Soupault 2.1.0 release

Estimated reading time: 5 minutes.

Date:

Soupault 2.1.0 is available for download. It's a feature expansion release that adds some new options and makes existing features more flexible. Among them are ability to preserve original page doctype, support for multiple selectors in inclusion widgets, new ToC anchor slugification options, and more. This release also introduces 64-bit Windows support, and may be the last release to support 32-bit Windows.

Configurable content insertion actions

You may already know that HTML insertion widgets like include and exec support an action option that allows you to choose where the output is inserted. For example, with action = "prepend_child" you can force soupault to put the new content before the first existing child rather than after the last.

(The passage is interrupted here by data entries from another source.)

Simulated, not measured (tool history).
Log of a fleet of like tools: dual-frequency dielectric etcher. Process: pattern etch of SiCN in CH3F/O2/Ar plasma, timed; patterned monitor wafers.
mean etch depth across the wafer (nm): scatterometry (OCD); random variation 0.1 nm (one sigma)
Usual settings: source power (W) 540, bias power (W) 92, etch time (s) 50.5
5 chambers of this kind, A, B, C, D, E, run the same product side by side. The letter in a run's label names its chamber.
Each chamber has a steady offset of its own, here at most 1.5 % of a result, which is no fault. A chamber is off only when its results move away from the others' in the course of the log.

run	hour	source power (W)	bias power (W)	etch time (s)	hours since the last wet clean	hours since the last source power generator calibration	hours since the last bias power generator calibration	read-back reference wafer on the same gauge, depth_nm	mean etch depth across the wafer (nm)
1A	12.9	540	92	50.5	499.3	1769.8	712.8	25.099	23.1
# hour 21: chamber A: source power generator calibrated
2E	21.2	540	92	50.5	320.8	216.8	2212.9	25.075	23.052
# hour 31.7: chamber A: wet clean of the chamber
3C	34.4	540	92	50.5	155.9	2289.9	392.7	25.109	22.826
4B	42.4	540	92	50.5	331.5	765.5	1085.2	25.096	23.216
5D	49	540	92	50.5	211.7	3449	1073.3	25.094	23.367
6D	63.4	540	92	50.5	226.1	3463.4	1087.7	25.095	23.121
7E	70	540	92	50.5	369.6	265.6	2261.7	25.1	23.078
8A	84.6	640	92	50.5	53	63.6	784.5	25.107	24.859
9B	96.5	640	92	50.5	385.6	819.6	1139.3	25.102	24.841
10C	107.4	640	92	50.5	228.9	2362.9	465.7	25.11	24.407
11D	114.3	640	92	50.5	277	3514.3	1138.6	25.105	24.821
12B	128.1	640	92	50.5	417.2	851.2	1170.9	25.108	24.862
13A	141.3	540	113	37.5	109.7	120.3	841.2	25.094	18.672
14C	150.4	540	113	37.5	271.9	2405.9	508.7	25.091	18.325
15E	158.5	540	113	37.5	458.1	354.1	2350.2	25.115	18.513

Now there’s a similar option for page templates.

[settings]
  default_template_file = "templates/main-template.html"
  default_content_action = "append_child"
  default_content_selector = "main"

[templates.another-template]
  file = "templates/another-template.html"
  content_action = "prepend_child"
  content_selector = "div#content"

A funny consequence of this change is that with content_action = "replace_content" you can instruct soupault to use a non-empty page as a template and replace its existing content with something else.

You can find a complete list of valid actions in the reference manual.

Table of contents improvements

New slugification options

The use_heading_slug provides a compromise between hand-written heading anchors (<h2 id="first-section">) that are informative and permanent but tedious to add, and autogenerated numeric anchors that are neither permanent nor informative. It autogenerates id attributes from the heading text. However, its original “slugification” algorithm is overly conservative. Now it’s got more flexible.

The HTML5 standard puts only one restriction on the id attributes: they must not contain any whitespace. There are no other restrictions. Soupault originally used much more conservative transformation and removed everything that wasn’t an ASCII letter or digit.

Now you can make soupault only replace whitespace characters with hyphens using a new soft_slug option.

[widgets.my-toc]
  use_heading_slug = true

  # Only replace whitespace
  soft_slug = true

  ...

If you want more control over the slugification process, there are more options now. Using slug_regex and slug_replacement_string you can specify what to replace, and what to replace it with.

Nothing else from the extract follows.